The day before Volkswagen’s recent annual shareholders general meeting, CEO Bernd Pischetsrieder had his contract extended to 2012. The decision was unanimous. All 10 union delegates on the company’s supervisory board, led by the IG Metall trade union chief Jürgen Peter, who is also the supervisory board deputy chairman, agreed to renew Pischetsrieder’s contract.

This decision is noteworthy because just a few weeks ago Pischetsrieder had announced a drastic cost-cutting programme at the German automaker. He plans to cut 20,000 jobs at Volkswagen’s six German plants in Wolfsburg, Hanover, Cassel, Braunschweig, Emden and Salzgitter, while simultaneously lengthening the workweek from 28.8 to 35 hours, without any corresponding wage increase.

For weeks, union representatives and the betriebsrat (works council) had placed a question mark over their agreement, making it dependent on negotiations with Pischetsrieder. The fact that those supposed to represent the workers’ interests on the supervisory board voted unanimously to keep Pischetsrieder on for another six years makes clear that both sides have agreed on how to proceed. The works council and IG Metall support management’s plans to reorganise the company and have given their express backing to Pischetsrieder.

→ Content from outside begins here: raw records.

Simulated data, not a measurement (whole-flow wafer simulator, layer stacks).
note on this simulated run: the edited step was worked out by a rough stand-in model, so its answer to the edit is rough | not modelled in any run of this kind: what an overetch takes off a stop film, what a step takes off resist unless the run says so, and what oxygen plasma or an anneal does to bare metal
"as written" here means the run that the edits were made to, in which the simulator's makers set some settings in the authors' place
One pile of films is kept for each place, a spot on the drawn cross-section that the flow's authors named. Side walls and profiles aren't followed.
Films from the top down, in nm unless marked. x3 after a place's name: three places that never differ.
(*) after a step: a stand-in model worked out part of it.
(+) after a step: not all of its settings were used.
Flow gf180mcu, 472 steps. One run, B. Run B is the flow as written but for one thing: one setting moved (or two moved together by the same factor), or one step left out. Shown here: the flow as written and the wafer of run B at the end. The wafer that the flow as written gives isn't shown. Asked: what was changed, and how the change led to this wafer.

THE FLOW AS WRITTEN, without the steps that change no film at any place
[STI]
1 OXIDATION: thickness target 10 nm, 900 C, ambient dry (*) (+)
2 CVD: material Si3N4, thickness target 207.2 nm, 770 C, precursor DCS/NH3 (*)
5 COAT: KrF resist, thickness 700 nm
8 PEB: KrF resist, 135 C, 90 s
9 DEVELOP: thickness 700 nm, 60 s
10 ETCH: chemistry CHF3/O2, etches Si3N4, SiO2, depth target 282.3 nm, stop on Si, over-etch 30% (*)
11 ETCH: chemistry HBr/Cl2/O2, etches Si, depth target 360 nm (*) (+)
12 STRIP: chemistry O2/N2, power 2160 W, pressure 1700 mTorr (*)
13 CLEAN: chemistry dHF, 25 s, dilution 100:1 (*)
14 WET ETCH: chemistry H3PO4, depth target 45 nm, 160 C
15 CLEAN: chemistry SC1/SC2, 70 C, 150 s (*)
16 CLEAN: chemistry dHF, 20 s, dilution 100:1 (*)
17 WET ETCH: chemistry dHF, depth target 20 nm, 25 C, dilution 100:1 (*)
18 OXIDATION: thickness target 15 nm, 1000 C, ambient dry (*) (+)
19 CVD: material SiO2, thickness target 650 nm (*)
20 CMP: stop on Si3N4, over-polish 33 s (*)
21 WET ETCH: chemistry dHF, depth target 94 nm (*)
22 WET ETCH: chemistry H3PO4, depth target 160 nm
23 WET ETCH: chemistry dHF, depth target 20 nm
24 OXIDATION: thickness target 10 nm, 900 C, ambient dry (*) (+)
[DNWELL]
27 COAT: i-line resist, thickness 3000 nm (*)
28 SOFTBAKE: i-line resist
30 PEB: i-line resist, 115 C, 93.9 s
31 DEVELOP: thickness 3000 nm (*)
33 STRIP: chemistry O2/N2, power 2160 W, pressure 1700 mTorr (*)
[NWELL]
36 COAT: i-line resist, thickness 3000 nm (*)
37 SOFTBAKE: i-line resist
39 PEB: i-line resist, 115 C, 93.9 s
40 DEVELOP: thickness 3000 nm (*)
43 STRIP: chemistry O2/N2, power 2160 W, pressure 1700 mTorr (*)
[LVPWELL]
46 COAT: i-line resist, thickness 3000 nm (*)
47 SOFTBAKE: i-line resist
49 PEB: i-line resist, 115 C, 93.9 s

The works council tried to justify its action in a hastily drafted press statement. In barely intelligible formulations, it declared that a “precondition for the agreement was—as was continuously communicated—the conclusion of an agreement between the [Volkswagen] executive committee and the works council and the approval of the supervisory board on anchoring the economically equally important security of production locations and employment in the company strategy, which with regard to the aims of continual improvement in competitiveness is indisputable in the opinion of the supervisory board.”

This is supposed to signal an agreement to give the security of production locations and jobs the same importance as the firm’s operating efficiency in the company’s strategy. But previous experience—not only at Volkswagen—clearly shows that such general agreements are not worth the paper on which they’re printed. That is why the next sentence reads: “Differences that may arise in individual cases are to be resolved by following the company guidelines.”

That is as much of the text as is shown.